What is Biblical Repentance?
From Except Ye Repent
by H.A. Ironside
"And Jesus answering said unto them...except ye repent,
ye shall all likewise perish." (Luke 13:2-3)
More and more it becomes evident that ours is an "age of sham." God desires truth in the inward parts. The blessed man is still the one "in whose spirit there is no guile." It is forever true that "He that covereth his sins shall not prosper; but whoso confesseth and forsaketh them shall have mercy." It can never be out of place to proclaim salvation by free, unmerited favor to all who put their trust in the Lord Jesus Christ. But it needs ever to be insisted on that the faith that justifies is not a mere intellectual process- not simply crediting certain historical facts or doctrinal statements; but it is a faith that springs from a divinely wrought conviction of sin which produces a repentance that is sincere and genuine.
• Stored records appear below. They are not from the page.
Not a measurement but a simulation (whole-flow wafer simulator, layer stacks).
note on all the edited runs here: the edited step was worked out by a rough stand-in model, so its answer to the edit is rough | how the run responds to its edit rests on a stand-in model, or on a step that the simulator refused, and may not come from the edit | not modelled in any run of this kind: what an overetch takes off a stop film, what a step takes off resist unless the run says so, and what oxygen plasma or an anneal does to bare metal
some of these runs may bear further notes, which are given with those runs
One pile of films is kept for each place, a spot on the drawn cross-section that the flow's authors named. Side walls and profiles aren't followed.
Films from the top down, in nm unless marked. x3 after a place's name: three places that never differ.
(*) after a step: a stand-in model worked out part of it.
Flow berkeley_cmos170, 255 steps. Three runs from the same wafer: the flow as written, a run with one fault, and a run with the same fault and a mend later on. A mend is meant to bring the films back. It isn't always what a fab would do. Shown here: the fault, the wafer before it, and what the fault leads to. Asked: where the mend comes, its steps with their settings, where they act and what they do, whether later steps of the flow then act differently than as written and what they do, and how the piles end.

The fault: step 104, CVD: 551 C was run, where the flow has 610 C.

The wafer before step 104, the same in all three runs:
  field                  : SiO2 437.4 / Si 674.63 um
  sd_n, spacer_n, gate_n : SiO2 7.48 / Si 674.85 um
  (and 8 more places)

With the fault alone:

Our Lord's solemn words, "Except ye repent, ye shall all likewise perish," are as important today as when first uttered. No dispensational distinctions, important as these are in understanding and interpreting God's ways with man, can alter this truth. No one was ever saved in any dispensation excepting by grace. Neither sacrificial observances, nor ritual service, nor works of law ever had any part in justifying the ungodly. On the other hand, neither were any sinners ever saved by grace until they repented.
Shallow preaching that does not grapple with the terrible act of man's sinfulness and guilt, calling on "all men everywhere to repent," results in shallow conversions; and so we have a myriad of glib-tongued professing Christians today who give no evidence of regeneration whatever. Prating of salvation by grace, they manifest no grace in their lives. Loudly declaring they are justified by faith alone, they fail to remember that "faith without works is dead"; and that justification by works before men is not to be ignored as though it were in contradiction to justification by faith before God. We need to reread James chapter three and let its serious message sink deep into our hearts, that it may control our lives.
No man can truly believe in Christ, who does not first repent. Nor will his repentance end when he has saving faith, but the more he knows God as he goes on through the years, the deeper will that repentance become. A servant of Christ said, "I repented before I knew the meaning of the word. I have repented far more since than I did then." Undoubtedly one great reason why some earnest Gospel preachers are almost afraid of, and generally ignore, the terms "repent" and "repentance" in their evangelizing is that they fear lest their hearers misunderstand these terms and think of them as implying something meritorious on the part of the sinner. But nothing could be wider of the mark. There is no saving merit in owning my true condition. There is no healing in acknowledging the nature of my illness. And repentance, as we have seen, is just this very thing.
What Repentance is Not
But in order to clarify the subject, it may be well to observe carefully what repentance is not and then to notice briefly what it is. Repentance is not to confused with penitence (regret or remorse over one's sinfulness), although penitence will invariably enter into it. But penitence is simply sorrow for sin. No amount of penitence can fit a man for salvation. On the other hand, the one who is not penitent will never come to God seeking His grace."Godly sorrow," we are told, "worketh repentance... not to be repented of," or, "not to be regretted." (2 Corinthians 7:10). On the other hand, there is a sorrow for sin that has no element of piety or salvation in it: "the sorrow of the world worketh death." In Peter's penitence we see the former; in the remorse of Judas, the latter. Nowhere is man exhorted to feel a certain amount of sorrow for his sins in order to come to Christ. When the Spirit of God applies the truth, penitence is the immediate result and this leads on to repentance, but should not be confounded with it. This is a divine work in the soul.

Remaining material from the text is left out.